Agreed, but how to fix it? Perhaps:

  • Submit more papers. If you look at the new forum topics or active forum topics, you see that most would not foster technical discussion.
  • Post more technical comments (for those who are experts in the field).

Beyond this I don't see any non radical/questionable solutions. You could introduce rules that prohibit or limit the volume of non technical discussion, or introduce social engineering with an upvote system and hope that the general audience votes for technical discussion, or try to establish another place for discussing papers (e.g. reddit, stack exchange, or a new platform).

Outreach?

Trying to communicate about LtU in some other places may also help (more so, I suspect, than internal social engineering changes).

PS: I would be happy to gather feedback on what makes a paper a good fit for LtU submission nowadays. I try submitting some papers, it's very hard to decide (and quite enriching as well; maybe my standards are too high but I try to submit papers I understand and appreciate). I like doing this, and I think it is useful, but my submissions haven't been very successful at fostering discussion so far.

Perhaps outreach would help,

Perhaps outreach would help, and perhaps also investigating why those in the PL field who do know about LtU do not participate in discussions. I wouldn't be surprised if it's a chicken and egg problem: people may be discouraged by the proportion of non technical discussion.

I like your submissions a lot. How about opening an ongoing forum topic where people post papers in the comments so that there is a much lower barrier than the front page? (this could also work as a staging ground for the front page, and increase the number of papers posted there)

Silver bullet

I will probably post a more thoughtful reply later, but I will say now that I think most of our problems could be immediately solved by banning raould.

odd

Odd. Right up to the last word of your sentence, that wasn't the name I expected to see.

Or I can go on hiatus

I love LtU super dearly, so I'd of course rather shut up than be a root cause of it going south.

Doubling down

This is just another example of the kind of post that's ruining LtU. (I will acknowledge that I was joking only after you acknowledge that you already knew that)

You can see a maturation of

You can see a maturation of LtU participants over time. It is a good place to grow and "be wrong."
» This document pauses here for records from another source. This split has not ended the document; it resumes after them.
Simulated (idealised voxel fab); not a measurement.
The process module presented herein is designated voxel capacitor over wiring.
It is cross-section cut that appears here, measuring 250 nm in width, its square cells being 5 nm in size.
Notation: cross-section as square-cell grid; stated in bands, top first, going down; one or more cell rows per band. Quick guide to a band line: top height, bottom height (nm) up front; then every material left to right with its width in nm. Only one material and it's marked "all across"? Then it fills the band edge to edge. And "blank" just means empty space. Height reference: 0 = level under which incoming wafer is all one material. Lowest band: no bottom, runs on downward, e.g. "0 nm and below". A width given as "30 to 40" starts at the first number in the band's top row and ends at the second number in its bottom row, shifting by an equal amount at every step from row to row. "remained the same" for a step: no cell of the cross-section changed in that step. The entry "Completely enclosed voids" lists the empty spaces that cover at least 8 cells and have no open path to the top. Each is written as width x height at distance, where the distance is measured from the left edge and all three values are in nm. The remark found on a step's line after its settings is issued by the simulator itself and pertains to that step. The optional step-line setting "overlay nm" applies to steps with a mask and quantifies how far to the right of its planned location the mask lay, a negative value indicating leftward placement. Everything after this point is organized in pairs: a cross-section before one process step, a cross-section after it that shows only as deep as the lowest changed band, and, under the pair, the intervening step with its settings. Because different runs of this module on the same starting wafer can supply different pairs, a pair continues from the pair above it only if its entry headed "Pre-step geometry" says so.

gullible not in the dictionary

i know lots of people see me as 'one of those assh*les online' so i see critiques as un-sarcastic.

No

I wouldn't call you an asshole. Shifty-eyed, maybe. I still want to know who John Shutt thinks we should ban.

it ain't necessarily so

Hey, I didn't say we should, I just said I'd had a guess who might be named.

Feedback

I just skimmed through the last year of topics and I recognized quite a few that I found informative and useful (1ML, the next stage of staging, etc), though I agree with the general sentiment that general quality has been decreasing for some time. There are also just a bunch of one-off comments that link to interesting things (David's recent link to Unison comes to mind).

I will say to Gabriel that I've appreciated every forum topic I recall you having ever created even if no one ended up responding. Maybe we should be posting 'interesting, thanks' if you're going to using ensuing conversation length as your success metric. Skimming the recent topics has reinforced to me that I probably post enough, though...

My personal opinion is that until fairly recently, a high volume of low quality posts hasn't been the problem as much as the low volume of high quality posts. We'll have bursts of fluffier posts, but they seem mostly to spring up after extended periods of nothing substantial.

The best way to improve the situation is probably to discuss interesting research. Maybe if we're lucky (and the discussion seems cordial) some of the researchers will stop by to discuss. And even if they don't, you know... it's still interesting.

I've sometimes thought that

I've sometimes thought that a comment length limit might actually improve discussion quality. Nothing so drastic as twitter's limit of course, but most long comments either tend to wander across many topics, or feel like a small paper. Anything so detailed ought to be posted as a more fully formed idea elsewhere, and linked from here.

Then again, there are exceptions. Oleg's rare posts tend to be quite long as well, but always on-topic, focused and relevant. So a comment a length limit is a big and imprecise hammer for this specific problem.

An outsider's 2 cents

I "found" Ltu a few years ago and as I am creating a language/database system, I thought I could discuss issues having to do with programming languages on this forum. I found instead a site that seems to be very hostile to most people that are not academics, and to those who are interested in any "non-functional" or practical language issues. This blanket statement isn't 100% justified or I wouldn't still be checking for interesting things on Ltu from time to time. For a forum that purports to be the "best" PL forum on the web (I don't disagree), should some large set of topics (imperative, object oriented, dynamic and script languages) and actual developers be un-welcome?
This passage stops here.